Surprise! You're Being Audited By The RNC!

This is a weird little tale that comes to us from TPM Muckraker: the Republican National Committee has started sending out letters to people saying that "a recent audit of your Party affiliation turned up some irregularities." The letters then ask for money.

You can see the letter, the survey, and the ask stub here, also from Muckraker. The story revolves around a lifelong 83-year-old Democrat who received one of these letters. If that sounds like unusually unsuccessful targeting to you, it probably should. The obvious question is whether, rather than targeting Republicans who haven't given in a while with a faux-menacing letter, they're going after people who really aren't Republicans to begin with and faux-menacing some money out of them.

There's just something creepy about the tenor and the tone of a letter that uses words like "audit" and say that everyone says you're a strong Republican, and now you have to prove it with dollars. The enclosed form is a method of gathering information, so maybe they're going after unknowns in hopes of figuring out who lives where. The method, though — especially when it includes an envelope that looks like this — was in this case just weird and uncomfortable. Am I the only person that thinks "The Office of Strategic Information" sounds a little menacing, too?

Ethics mean nothing to the RNC

Oblivious Republicans called the Denton County Democratic Party HQ looking for me. I was disappointed when I found out it wasn't their hit squad after all - just a typical Republican fundraising scam.

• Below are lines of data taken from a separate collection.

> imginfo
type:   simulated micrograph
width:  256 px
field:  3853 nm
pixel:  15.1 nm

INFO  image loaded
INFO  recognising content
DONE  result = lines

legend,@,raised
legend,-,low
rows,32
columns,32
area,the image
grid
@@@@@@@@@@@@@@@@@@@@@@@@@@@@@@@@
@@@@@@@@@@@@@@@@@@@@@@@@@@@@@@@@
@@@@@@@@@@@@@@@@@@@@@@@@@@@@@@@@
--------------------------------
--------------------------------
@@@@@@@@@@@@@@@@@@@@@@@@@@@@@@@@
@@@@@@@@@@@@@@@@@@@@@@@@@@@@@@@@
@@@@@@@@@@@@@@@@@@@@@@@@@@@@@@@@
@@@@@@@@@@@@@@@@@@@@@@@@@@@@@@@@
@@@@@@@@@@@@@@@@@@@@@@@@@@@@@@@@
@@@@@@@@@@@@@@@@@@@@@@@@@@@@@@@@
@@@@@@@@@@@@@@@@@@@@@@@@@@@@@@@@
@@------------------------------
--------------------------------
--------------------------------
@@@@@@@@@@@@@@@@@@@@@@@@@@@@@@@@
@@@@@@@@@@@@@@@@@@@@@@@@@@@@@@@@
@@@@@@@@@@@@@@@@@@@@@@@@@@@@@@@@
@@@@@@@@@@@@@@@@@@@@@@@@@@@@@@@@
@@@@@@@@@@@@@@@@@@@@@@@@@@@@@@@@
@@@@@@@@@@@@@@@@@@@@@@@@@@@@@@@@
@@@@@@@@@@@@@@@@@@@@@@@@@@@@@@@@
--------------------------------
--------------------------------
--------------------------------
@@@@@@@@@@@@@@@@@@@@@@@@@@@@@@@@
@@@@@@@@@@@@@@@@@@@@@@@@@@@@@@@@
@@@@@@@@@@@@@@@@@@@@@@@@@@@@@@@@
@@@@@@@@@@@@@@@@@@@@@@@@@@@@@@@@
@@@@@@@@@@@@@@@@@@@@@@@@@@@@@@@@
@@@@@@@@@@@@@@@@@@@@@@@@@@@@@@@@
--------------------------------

Her: "NRCC, how may I help you".
Me: "Yeah, I got this call today on voicemail and it was something about a press release"
Her: "I can help you with that. What is your name?"
Me: "Steve Southwell"
Her: "S-O-U-T-H-W-E-L-L?"
Me: "yes - what's this about?"
Her: "Oh - this is strange. You're listed as working for the Denton County Democratic Party?"
Me: "Um - yeah. What may I ask is this NRCC?"
Her: "It's the National Republican Congressional Committee. We were actually calling to talk to you about a press release we were sending out regarding our Business Advisory Council. Don't know how you got on this list".
Me: "hmm... "

I would also like to point out that a mailing like this might very well be used in a voter caging scheme - whereby Republicans take envelopes that come back in the return mail and use them to selectively challenge voters at the polls on election day. How creative to combine both scams and raise money while getting your voter suppression going.

Steve Southwell
WhosPlayin? Blog: http://www.whosplayin.com

Change

I have an idea. Rather than going to your local Coinstar and losing 2 cents per every 10, why not just donate your pennies to the RNC? If they send a return envelope, just send it back with enough pennies that it weighs it down and they owe more postage to the post office for their services. Little old ladies have plenty of loose change, so this should work out perfectly.